By LILLIE EGINTON WARREN.
LESS than thirty years ago no attempts were made to give speech to the deaf children of this country. Signs, writing? and finger-spelling were the means of communication employed. It had been a gigantic task to arrange a system of education for a class of persons previously supposed incapable of advancement, and it is not surprising that articulation in its early days fought hard for recognition among the older teachers. Happily, the spirit of opposition is waning, and there is now a friendly admiration manifested by them for the best intelligible speech given to the deaf. They are right in demanding that it be intelligible. It is easy to accustom one's ears to the articulation of a person seen daily, and if the pupil conversed with none but his relatives and teachers there might be no complaint about peculiarities. Such is not the case, however. With rare exceptions the deaf child must struggle in the world just as his hearing brothers and sisters do. The speech that comes easily to them is acquired by him at the expense of time and effort; it is his due that it should be made intelligible and agreeable.

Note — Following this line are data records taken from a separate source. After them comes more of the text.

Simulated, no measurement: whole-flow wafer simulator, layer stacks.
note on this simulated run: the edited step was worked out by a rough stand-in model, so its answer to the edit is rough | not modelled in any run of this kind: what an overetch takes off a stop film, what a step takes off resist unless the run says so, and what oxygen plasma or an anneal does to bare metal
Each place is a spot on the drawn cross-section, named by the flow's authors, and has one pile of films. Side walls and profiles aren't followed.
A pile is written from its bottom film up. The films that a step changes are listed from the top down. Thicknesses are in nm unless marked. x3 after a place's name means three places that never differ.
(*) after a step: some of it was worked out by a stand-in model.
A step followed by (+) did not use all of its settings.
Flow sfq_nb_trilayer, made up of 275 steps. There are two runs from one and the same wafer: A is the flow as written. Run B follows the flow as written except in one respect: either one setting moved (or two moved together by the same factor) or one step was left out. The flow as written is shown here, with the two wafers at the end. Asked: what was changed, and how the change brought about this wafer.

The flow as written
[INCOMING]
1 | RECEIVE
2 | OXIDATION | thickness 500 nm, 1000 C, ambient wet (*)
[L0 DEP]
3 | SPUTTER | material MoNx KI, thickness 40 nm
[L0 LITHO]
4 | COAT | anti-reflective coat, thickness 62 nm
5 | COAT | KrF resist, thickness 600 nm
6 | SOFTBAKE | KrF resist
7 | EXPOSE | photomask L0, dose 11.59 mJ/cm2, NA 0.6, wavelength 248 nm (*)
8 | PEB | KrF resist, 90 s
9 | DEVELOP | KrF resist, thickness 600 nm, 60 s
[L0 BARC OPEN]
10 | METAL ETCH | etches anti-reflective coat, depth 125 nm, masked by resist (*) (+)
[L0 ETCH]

As is generally known, the various States have large institutions for the deaf and dumb, or, as sometimes called, deaf-mutes. Dumb and mute are terms no longer applicable to the deaf who receive the best instruction; for it is now conceded to be a mark of neglected education to be unable to speak to some extent. Formerly they were dumb because deaf; now those who are dumb are so because untaught. The first superintendents to give articulation any place in their institutions considered it an added touch to give occasional pleasure. They were too strongly attached to signs to believe instruction in the various school branches could be given by speech and reading from the mouth. A comparatively few scholars, chiefly those who once heard, were put in classes and received lessons in speech a half hour daily, or four times a week, perhaps less. During the other hours there was no practical use of what was gained. In all the branches of the course, the teacher, in many cases a sign-taught mute, conducted the recitations in signs, finger-spelling, and writing. Spoken words were not used more than is German or French by the average child who has a lesson in the language with many others a few times a week. Thus articulation failed to obtain a fair opportunity to show its merits. Gradually some of the various obstacles to its success have been removed, and its teachers are making persistent efforts to secure to every deaf child a chance to speak and to read the lips.